14.1 Creating Date and Time objects

To create a Date object, we need to take a string or number that represents a date and tell the computer how to figure out which bits are the year, which are the month, and which are the day. The lubridate package uses the following functions:

Common Orders Uncommon Orders

ymd() Year Month Day

dym() Day Year Month

mdy() Month Day Year

myd() Month Year Day

dmy() Day Month Year

ydm() Year Day Month

The uncommon orders aren’t likely to be used, but the lubridate package includes them for completeness. Once the order has been specified, the lubridate package will try as many different ways to parse the date that make sense. As a result, so long as the order is consistent, all of the following will work:

mdy( 'June 26, 1997', 'Jun 26 97', '6-26-97', '6-26-1997', '6/26/97', '6-26/97' )
## [1] "1997-06-26" "1997-06-26" "1997-06-26" "1997-06-26" "1997-06-26"
## [6] "1997-06-26"

Unfortunately lubridate() is inconsistency recognizing the two digit year as either 97 or 1997. This illustrates that you should ALWAYS fully specify the year.

The lubridate functions will also accommodate if an integer representation of the date, but it has to have enough digits to uniquely identify the month and day.

ymd(20090110)
## [1] "2009-01-10"
ymd(2009722) # only one digit for month --- error!
## Warning: All formats failed to parse. No formats found.
## [1] NA
ymd(2009116) # this is ambiguous! 1-16 or 11-6?
## Warning: All formats failed to parse. No formats found.
## [1] NA

If we want to add a time to a date, we will use a function with the suffix _hm or _hms. Suppose that we want to encode a date and time, for example, the date and time of my wedding ceremony

mdy_hm('Sept 18, 2010 5:30 PM', '9-18-2010 17:30')
## [1] NA                        "2010-09-18 17:30:00 UTC"

In the above case, lubridate is having trouble understanding AM/PM differences and it is better to always specify times using 24 hour notation and skip the AM/PM designations.

By default, R codes the time of day using as if the event occurred in the UMT time zone (also know as Greenwich Mean Time GMT). To specify a different time zone, use the tz= option. For example:

mdy_hm('9-18-2010 17:30', tz='MST') # Mountain Standard Time
## [1] "2010-09-18 17:30:00 MST"

This isn’t bad, but Loveland, Colorado is on MST in the winter and MDT in the summer because of daylight savings time. So to specify the time zone that could switch between standard time and daylight savings time, I should specify tz='US/Mountain'

mdy_hm('9-18-2010 17:30', tz='US/Mountain') # US mountain time
## [1] "2010-09-18 17:30:00 MDT"

As Arizonans, we recognize that Arizona is weird and doesn’t use daylight savings time. Fortunately R has a built-in time zone just for us.
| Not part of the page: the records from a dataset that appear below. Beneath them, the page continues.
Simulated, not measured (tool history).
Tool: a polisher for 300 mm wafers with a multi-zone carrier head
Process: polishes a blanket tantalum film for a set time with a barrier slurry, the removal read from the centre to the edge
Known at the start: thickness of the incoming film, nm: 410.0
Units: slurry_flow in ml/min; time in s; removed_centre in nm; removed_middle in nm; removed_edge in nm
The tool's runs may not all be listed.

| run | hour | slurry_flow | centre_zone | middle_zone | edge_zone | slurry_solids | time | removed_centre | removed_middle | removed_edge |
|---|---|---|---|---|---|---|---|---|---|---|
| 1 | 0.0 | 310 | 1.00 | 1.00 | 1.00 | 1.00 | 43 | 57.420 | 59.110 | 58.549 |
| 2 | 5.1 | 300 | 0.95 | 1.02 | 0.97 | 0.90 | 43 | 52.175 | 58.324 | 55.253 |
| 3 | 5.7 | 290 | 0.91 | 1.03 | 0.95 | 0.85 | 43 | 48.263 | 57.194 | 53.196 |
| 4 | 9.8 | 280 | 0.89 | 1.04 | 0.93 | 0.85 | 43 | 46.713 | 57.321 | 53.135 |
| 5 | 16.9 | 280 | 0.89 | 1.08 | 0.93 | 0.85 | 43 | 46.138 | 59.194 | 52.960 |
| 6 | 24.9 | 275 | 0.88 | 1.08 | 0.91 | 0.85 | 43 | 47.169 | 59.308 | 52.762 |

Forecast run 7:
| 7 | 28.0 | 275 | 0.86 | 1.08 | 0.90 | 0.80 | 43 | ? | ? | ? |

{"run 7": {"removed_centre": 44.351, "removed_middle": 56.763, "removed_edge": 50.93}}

mdy_hm('9-18-2010 17:30', tz='US/Arizona') # US Arizona time
## [1] "2010-09-18 17:30:00 MST"

R recognizes 582 different time zone locals and you can find these using the function OlsonNames(). To find out more about what these mean you can check out the Wikipedia page on timezones [http://en.wikipedia.org/wiki/List_of_tz_database_time_zones||http://en.wikipedia.org/wiki/List_of_tz_database_time_zones].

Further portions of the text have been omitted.